Central Institute of Aircraft Engine Construction

The following article is from The Great Soviet Encyclopedia (1979). It might be outdated or ideologically biased.

Central Institute of Aircraft Engine Construction


(full name, P. I. Baranov Central Institute of Aircraft Engine Construction), founded in 1930 in Moscow by a resolution of the Revolutionary Military Council of the USSR on the basis of the reciprocating-engine department of the Central Aerodynamic and Hydrodynamic Institute, the aircraft-engine department of the Automobile and Engine Scientific Research Institute, and the design office of the M. V. Frunze Aviation Plant.

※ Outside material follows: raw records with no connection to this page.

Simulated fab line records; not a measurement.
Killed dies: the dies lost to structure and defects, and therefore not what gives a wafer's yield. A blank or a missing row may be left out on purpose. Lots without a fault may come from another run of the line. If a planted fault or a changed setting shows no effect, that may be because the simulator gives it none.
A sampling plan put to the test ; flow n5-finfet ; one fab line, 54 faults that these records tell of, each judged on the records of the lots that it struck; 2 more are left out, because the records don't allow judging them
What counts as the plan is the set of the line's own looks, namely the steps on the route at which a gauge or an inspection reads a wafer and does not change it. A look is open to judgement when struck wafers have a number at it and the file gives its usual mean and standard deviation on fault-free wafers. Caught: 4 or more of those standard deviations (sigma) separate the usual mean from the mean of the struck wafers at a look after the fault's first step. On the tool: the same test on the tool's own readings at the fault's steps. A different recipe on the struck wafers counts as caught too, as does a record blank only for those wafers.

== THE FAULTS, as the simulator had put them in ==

Prior to the Great Patriotic War of 1941–45, the Central Institute of Aircraft Engine Construction developed reciprocating aircraft engines that burned light or heavy fuel. Since 1945, the institute has dealt with research and development in gas dynamics, thermal physics, and the strength of materials, as applied to jet aircraft engines, as well as with problems of, for example, increasing the reliability and service life of aircraft engines, suppressing engine noise, and protecting the environment against aircraft exhaust emissions.

The institute has a computing center as well as production and experimental facilities for laboratory research and tests of aircraft engines at various altitudes and speeds. It publishes Trudy (Transactions) and symposia. The institute was awarded the Order of Lenin in 1945.